The Barak5 is Matan Digital Printers’ best-selling product. “It is popular thanks to its production speed, versatility, and multi-roll and backlit capabilities,” said Hagai Valach, marketing director, Matan. “Our customers are constantly working on projects for advertising, decoration, sports events, concerts and more.” Valach said a 2,000 sqm mesh building cover that was recently completed by Yahav Digital printing in Israel was perhaps the most unique project created with the Barak5. “It is built up from eight 5x50m mesh rolls all printed in one shift,” he said.
While the poor economy has slowed business, Matan took this as an opportunity to boost its development plan. “We released new quality modes and backlit workflow, and will announce new production capabilities and a camera-based backlit at SGIA,” reported Valach.
The future looks very positive. “Grand-format applications offer the most cost-effective advertising with the best CPT (cost per thousand). The UV technology opens new printing applications on exotic media making it almost borders free,” he said.
Roland DGA Corp.
The AJ-1000i is the top-selling grand-format printer at Roland as many AdvancedJET customers who have been have migrated into grand-format printing as their businesses have expanded. “Adding wider print capabilities on banner and mesh media up to 104 inches enables them to dramatically increase their shop throughput and services,” said Robert Ozankan, senior product manager, Roland DGA. ”
Despite the economic challenges, Ozankan reported there are still businesses looking to expand their services and bring previously outsourced grand-format jobs in-house. “We are finding that some customers who might have added another six-figure printer in the past are now considering a more cost-effective platform like the AdvancedJet, or other printers in its class,” he said. “These printers allow them to add the capacity they need in the short term without the payments of an even larger device.”

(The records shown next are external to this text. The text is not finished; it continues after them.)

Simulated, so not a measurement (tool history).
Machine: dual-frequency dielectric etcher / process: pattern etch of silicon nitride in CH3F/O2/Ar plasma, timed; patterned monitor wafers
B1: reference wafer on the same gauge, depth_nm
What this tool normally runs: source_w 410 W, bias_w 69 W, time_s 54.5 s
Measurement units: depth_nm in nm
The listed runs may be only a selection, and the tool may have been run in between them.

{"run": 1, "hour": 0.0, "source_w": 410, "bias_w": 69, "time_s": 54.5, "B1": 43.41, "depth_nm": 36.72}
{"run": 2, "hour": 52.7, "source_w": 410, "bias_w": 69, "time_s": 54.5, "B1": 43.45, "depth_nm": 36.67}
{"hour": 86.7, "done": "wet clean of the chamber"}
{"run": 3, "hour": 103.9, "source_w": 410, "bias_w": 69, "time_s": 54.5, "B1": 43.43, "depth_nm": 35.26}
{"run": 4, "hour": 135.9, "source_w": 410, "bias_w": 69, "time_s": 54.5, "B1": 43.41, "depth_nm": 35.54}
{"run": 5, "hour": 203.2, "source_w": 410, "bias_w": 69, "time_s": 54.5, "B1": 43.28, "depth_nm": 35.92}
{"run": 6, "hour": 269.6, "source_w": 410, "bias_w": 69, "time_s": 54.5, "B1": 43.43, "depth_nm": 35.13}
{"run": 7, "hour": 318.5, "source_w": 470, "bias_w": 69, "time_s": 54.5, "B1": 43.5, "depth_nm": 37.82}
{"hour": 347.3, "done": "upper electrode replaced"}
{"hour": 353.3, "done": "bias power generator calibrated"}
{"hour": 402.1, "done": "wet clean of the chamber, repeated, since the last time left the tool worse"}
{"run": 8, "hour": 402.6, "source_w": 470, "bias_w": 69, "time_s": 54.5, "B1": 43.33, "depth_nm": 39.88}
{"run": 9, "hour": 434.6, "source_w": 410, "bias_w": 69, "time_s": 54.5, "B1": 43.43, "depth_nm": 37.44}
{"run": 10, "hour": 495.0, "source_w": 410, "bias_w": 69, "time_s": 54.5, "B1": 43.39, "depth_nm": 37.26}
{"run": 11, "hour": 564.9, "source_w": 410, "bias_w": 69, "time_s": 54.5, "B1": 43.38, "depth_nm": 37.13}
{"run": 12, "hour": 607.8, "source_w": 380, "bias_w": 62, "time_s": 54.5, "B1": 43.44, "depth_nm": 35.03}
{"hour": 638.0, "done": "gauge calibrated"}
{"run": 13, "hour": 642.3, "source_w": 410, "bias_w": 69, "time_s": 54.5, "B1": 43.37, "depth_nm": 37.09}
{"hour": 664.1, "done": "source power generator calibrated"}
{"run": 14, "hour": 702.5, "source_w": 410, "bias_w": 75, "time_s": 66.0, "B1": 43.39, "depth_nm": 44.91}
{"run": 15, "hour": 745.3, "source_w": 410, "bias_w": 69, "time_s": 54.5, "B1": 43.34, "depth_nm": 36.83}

Ozankan has noticed the trend away from solvents to UV curing devices. “As printers and print buyers try to move away from PVC-based materials, we have seen a dramatic growth in fabric printing across solvent, UV, and dye sublimation grand-format printing.”
As sustainable and recyclable materials such as Tyvek become more popular, Ozankan said we would see more recycling of signs and banners after installation. “The infrastructure for this process is starting up in the US,” he reported. “Digitally printable fabrics are becoming increasingly popular due to their versatility and reduced weight, shipping costs and lower carbon footprint. With the economy gradually improving and marketing dollars coming back, advertising campaigns will see continuing demand in the grand-format market. The continued improvements in quality will also mean that grand-format devices will be used for applications where they might not have been suitable in the past, ultimately cutting into offset and screen printing even more than they already have.”
The bestselling grand-format Swiss-built printers at WP Polytype are the RS25 and RS35 with the white option. The printers feature six printheads per color (CMYK lclm) plus 12 printheads for white, for a total of 48 printheads. “Its extraordinary hybrid system (roll-to-roll, flatbed and overlength substrates) offers genuine diversity, as it can handle substrates up to 3.7 inches high and carry weight up to 10 pounds per square foot,” said Michael Albrecht, vice president, sales and marketing, digital printers at WP Polytype.
The company has a unique glass decoration process that ensures excellent adhesion with UV ink. “This industrial application has been developed for the manufacture of kitchens, tables or other indoor glass decoration projects,” said Albrecht.
Albrecht agreed that the trend is to get away from solvent printers, which increases the demand for more eco-friendly UV printers, but says the future is all about lower production costs and a continuous increase of quality and speed.